WASHINGTON -- Proposed reforms to the Post-9/11 GI Bill will necessarily reduce benefits for some veterans, but supporters of the changes say that’s a necessary price to pay in order to ensure new provisions are approved in the waning days of the Congressional session.
A key change in the U.S. Senate bill, which passed the Senate Monday and moves on to the House for consideration, creates a new national baseline on benefits for veterans attending all colleges -- public, private and for-profit. While the current law derives its maximum payout from the highest in-state public tuition in a given state, the new legislation would cap annual payouts at $17,500. Any expenses above that threshold could be covered by the Yellow Ribbon Program, which allows participating private colleges to enter into dollar-for-dollar matching agreements with the U.S. Department of Veterans Affairs.
By creating a national benefit baseline, supporters say they will create equity in a program that currently provides differing awards to veterans depending on which state they choose for college. At the same time, veterans who have benefited from attending colleges in states with high public tuition will see a reduction in payouts from the program.
“There are, in some cases, student veterans who will lose money because of this law change. We know that,” said Brian Hawthorne, a spokesman for Student Veterans for America, which lobbied aggressively on the bill’s behalf.
Hawthorne expects payouts to actually increase in 40 to 45 states, adding that a benefit of the legislation is that it will “level the playing field” for all veterans.
While Congress is scrambling to wrap up business at the end of the year, Hawthorne said he expects the legislation could be passed in the House as early as today.
The American Council on Education Tuesday applauded some of the benefit expansions embodied in the Post-9/11 Veterans Educational Assistance Improvements Act of 2010, but expressed concerns about some key elements. In a letter to the House of Representatives, ACE was critical of the absence of a “hold harmless” provision, which would have prevented veterans currently enrolled in the program from losing benefits under the new national baseline.
The changes proposed to the Post-9/11 GI Bill aren't the first to provoke controversy in the program, which has drawn critics since its inception. Delays in the processing of payments for veterans caused a furor, and Sen. Tom Harkin, Democrat of Iowa, recently questioned whether the program disproportionately rewards some of the very for-profit colleges under fire from Harkin's Senate committee for what he characterizes as widespread unscrupulous practices.

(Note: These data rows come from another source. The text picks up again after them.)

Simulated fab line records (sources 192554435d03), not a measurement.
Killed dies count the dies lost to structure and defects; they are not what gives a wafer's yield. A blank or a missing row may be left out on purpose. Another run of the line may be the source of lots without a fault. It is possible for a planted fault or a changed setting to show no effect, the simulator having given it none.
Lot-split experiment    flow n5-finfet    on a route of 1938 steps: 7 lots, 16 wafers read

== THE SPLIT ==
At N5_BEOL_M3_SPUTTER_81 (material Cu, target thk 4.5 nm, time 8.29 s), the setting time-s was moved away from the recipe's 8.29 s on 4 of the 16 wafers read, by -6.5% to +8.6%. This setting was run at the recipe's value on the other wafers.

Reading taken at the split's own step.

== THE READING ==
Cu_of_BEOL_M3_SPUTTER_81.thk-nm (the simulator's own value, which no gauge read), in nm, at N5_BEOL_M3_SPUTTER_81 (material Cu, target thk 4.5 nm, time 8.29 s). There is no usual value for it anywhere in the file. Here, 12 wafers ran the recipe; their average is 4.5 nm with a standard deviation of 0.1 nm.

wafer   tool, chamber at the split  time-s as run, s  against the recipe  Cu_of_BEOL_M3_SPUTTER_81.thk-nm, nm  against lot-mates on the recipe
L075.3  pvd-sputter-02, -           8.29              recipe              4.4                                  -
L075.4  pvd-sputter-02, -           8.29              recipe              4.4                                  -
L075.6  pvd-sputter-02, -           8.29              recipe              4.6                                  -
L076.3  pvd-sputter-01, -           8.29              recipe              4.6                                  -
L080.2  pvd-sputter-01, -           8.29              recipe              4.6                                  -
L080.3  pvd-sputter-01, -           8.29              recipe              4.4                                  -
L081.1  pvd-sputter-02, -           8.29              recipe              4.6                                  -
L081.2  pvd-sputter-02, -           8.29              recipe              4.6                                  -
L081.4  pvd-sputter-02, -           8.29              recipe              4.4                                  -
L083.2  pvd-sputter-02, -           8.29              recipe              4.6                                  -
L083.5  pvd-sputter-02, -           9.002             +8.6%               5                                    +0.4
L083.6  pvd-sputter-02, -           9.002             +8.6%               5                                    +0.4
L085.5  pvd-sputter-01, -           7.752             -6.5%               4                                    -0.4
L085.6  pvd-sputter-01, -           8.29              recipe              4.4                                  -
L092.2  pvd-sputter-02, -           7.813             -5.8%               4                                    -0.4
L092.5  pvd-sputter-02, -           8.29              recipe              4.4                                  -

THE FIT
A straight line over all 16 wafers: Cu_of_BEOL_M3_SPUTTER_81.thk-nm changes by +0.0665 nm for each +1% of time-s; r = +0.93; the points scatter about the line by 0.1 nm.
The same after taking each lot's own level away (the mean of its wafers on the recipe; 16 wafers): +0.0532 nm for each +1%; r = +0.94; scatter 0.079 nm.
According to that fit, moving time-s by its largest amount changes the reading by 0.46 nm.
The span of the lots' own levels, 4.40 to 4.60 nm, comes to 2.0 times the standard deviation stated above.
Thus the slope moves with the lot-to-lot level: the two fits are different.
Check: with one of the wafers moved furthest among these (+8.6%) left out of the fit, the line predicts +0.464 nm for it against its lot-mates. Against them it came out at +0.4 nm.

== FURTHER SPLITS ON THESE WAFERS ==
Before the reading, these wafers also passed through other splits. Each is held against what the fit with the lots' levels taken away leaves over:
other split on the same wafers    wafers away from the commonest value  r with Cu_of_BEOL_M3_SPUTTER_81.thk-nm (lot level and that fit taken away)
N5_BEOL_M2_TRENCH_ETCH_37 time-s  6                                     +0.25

The reform legislation could be boosted by a report from the Congressional Budget Office (CBO), which found this month that the Senate bill would actually reduce the cost of the program by $734 million in 2020. At the same time, Hawthorne lamented that the legislation couldn’t get closer to presenting revenue neutral changes to the program, rather than cutting money out of it.
There are several reasons for the reduction in the cost of the program, including a provision that would tie monthly living allowances to veterans’ course loads. The current legislation affords the same allowance to veterans taking half time -- more than six credits -- and above.